It’s completely understandable that you may want to keep overhead costs manageable, there’s real danger in under investing in your business. Personnel in particular is an area in which it takes money to make money., Formidable as you may be, you’re not a one woman army and trying to manage too much on your own can lead to mistakes, muddled orders, long wait times and a whole host of other issues which do not make for happy repeat customers.

Moreover, the more you try and take on all the facets of running a restaurant by yourself or with a skeleton staff the more risk you take of burning out which will benefit nobody, least of all the customers on whom your business is reliant. Staffing issues lead to yet more mistakes, more long waits and more less than favorable reviews that don’t reflect the quality with which you want your brand to be associated.

You haven’t responded appropriately to bad reviews

Every small business dreads seeing bad reviews pop up on Google maps, Trip Advisor and the like. But the one thing you can’t afford to do in the face of a negative review is bury your head in the sand. A bad review is like an uncovered wound. The more you ignore it, the more chance there is that it can fester. There’s a correct way to deal with bad reviews which can at worst mitigate the damage and at worst turn a disgruntled customer into a happy and loyal brand advocate. Treat a bad review as a potential learning experience and use it to improve your service. Respond to it in a timely manner and invite your critic to give you a second chance on the house. Sure, your profit margin may take a slight hit, but if there’s a chance that the customer will return, it’s worth it.

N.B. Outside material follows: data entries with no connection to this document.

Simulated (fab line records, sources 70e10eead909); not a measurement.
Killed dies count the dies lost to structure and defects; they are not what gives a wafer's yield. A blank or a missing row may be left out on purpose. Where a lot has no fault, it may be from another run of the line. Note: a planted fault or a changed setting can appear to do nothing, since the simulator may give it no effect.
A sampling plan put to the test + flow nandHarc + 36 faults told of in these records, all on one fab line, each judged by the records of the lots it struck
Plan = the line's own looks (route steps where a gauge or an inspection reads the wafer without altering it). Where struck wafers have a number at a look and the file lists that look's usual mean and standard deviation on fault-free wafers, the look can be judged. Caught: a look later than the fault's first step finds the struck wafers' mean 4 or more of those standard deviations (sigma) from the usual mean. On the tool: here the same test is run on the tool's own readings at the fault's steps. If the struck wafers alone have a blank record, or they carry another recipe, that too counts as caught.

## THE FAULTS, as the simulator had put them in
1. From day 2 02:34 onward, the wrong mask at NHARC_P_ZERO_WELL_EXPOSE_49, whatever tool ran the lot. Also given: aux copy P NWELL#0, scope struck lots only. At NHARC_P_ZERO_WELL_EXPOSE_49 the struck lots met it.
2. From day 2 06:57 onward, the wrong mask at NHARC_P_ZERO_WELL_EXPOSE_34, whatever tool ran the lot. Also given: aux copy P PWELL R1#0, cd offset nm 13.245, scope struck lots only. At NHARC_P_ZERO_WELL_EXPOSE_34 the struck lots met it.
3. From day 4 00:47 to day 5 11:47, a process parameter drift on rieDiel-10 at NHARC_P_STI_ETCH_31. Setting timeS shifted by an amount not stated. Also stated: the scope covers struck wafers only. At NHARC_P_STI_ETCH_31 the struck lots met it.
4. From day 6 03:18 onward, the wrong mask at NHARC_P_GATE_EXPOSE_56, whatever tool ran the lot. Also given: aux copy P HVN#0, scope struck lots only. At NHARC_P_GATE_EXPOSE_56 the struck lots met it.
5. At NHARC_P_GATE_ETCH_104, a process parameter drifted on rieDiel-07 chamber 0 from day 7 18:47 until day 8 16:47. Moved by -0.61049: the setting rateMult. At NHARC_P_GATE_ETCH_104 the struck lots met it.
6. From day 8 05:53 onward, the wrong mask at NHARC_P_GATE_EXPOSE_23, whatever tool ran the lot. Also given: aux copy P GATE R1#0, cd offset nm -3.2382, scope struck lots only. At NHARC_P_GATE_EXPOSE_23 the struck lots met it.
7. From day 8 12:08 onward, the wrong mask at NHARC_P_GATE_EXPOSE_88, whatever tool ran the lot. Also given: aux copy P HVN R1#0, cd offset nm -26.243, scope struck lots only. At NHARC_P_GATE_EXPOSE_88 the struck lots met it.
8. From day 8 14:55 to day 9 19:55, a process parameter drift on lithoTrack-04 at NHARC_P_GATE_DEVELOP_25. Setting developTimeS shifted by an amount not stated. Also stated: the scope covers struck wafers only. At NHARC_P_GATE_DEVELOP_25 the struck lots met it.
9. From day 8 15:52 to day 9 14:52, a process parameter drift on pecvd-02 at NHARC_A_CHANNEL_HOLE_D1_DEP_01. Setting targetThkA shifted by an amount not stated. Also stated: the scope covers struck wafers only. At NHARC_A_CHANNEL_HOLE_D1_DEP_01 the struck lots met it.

You don’t incentivize repeat customers

Regular customers are great. You know what they like. They know what they like. They’re easy to deal with, they come in regularly and they tend to say lovely things about your business. But beware. Becoming overly reliant on your regulars can inhibit your growth and leave you in the lurch if they should move or simply start to frequent one of your competitors. Your customers could be the key to expanding your reach. Incentivize them to bring their friends and relatives with freebies or special discounts. Instigate a rewards policy where customers dine for free or get free drinks if they rack up enough visits.

Only by getting to the roots of the cause and meeting them head on can you bring an ailing restaurant back to full health.